I find myself strangely moved by the interview. I think the reason is that it reflects my values and my understanding of Christian values. You personally may not like Governor Cuomo. You may disagree with his policies and political positions on other important issues. The point of this piece is not to argue politics. The point is that the rhetoric of caring for one’s neighbor–”loving one’s neighbor as oneself”–as the Bible puts it, has been so absent from our politics for so long. I found it deeply moving to hear a politician calling for that kind of moral action.
The Old Testament Scripture for the fourth week in Lent is 1 Samuel 16:1-13. It tells the story of how God sent the prophet Samuel to find a new king for Israel. The new king didn’t come from the ruling class. He wasn’t rich, famous, or endowed with other conventional qualifications for the job (except, perhaps, that he was male, which is another “What’s Up” for another time). That future king, who was named David, turned out to be the greatest king of ancient Israel and the ancestor of the one Christians would come to recognize as Savior of the World, namely, Jesus.
The message of Scripture is that God raises up leaders from unexpected places in times of crisis. Our world is now in a time of crisis. Our politicians are calling for moral leadership. Now is our time as a church–one that professes to follow Jesus’ command to “love your neighbor as yourself”–to provide moral leadership for our town and the wider world.

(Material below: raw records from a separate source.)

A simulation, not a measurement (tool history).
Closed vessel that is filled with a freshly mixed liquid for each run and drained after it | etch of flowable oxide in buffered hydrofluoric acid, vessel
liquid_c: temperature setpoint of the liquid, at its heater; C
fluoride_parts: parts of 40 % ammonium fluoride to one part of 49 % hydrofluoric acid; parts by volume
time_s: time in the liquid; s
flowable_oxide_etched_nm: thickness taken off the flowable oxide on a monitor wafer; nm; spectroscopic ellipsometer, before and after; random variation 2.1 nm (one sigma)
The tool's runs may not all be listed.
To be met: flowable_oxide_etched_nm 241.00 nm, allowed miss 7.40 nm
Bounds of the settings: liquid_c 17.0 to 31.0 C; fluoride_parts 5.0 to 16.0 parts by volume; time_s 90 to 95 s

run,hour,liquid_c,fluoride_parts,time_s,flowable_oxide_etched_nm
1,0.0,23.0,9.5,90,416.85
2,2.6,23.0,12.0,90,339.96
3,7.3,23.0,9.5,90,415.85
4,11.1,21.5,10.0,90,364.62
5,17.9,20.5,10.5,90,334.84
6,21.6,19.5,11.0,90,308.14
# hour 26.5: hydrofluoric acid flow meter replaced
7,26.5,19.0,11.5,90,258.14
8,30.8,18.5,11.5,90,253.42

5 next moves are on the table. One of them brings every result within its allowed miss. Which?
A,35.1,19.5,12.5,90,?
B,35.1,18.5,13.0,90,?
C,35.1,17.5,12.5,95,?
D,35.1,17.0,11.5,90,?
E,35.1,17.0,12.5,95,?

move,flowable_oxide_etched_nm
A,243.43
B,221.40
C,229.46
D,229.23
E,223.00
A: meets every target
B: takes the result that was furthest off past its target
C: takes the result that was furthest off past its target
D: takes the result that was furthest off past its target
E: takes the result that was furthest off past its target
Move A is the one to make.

What’s Up with Pastor Todd 10-3-19
At First Congregational Church of Granby we’ve been having some wonderful conversations over the past several weeks. We’ve had four “Meet the Minister” meetings with about 40 total attendance with one more to go. This covers close to our active membership. Great participation! In those meetings we have addressed four questions: 1) What brought you to FCC? 2) What keeps you at FCC? 3) What is your vision for the next 3-5 years? 4) What next steps might we take to get there? There have been a wide range of responses, honest and heartfelt, and most have left the meetings feeling a mixture of grief over what was and hope for what might be. I will be compiling the responses and making a presentation at our next “Working Lunch” Sunday, October 20, in Cook Hall following worship. I’m looking forward to deepening the conversation in this time of transition.
Speaking of “Working Lunch” . . . We had our first Working Lunch this past Sunday, September 29 in Cook Hall. Ann Wilhelm and crew prepared a delicious lunch. Thank you so much! After lunch a group of about 25 church members created a timeline of significant events in the life of the church, in the town of Granby, in the United States, and in our world. We also included our own personal significant events such as baptisms, funerals, weddings, confirmation, and other life moments. It was helpful to take a 30,000 foot view of the movement of events and their interconnection.
Following the creation of the timeline, we made observations, including highlights, lowlights, patterns, things we would like to see continue into the future, and things we might not want to repeat. There were many insightful comments but one that struck me came from Emily Messenger. After reflecting on how people at FCC and other congregational churches tend to get upset and leave, she commented that we should be “learning to make conflict as a way of growing rather than splitting apart.” I thought that was incredibly insightful.
Conflict is normal. God created each of us different with differing perspectives, opinions, and life experiences. If we were all the same, life would be boring. Sometimes churches tell me they have no conflict. To me, this indicates one of three possibilities: 1) They are lying; 2) They aren’t doing anything of any significance; 3) They’re dead. It is also true that conflict handled in an unhealthy manner is the number one reason for decline in congregations. The good news is that we can learn healthy communication practices that will indeed enable us to use conflict as a way of growing rather than splitting apart. The Church Council is recommending we hire consultant and coach Rev. Claire Bamberg to help us with that work. You will have the chance to meet her Sunday, November 17, when she will be preaching and leading worship.
The point of the timeline exercise is to create common memory. Georges Erasmus, a respected Aboriginal leader from Canada, said, “Where common memory is lacking, where people do not share in the same past, there can be no real community. Where community is to be formed, common memory must be created.” Our history is full of ups and downs, but the good news is we can learn from it. And with new learning comes new opportunity for new life.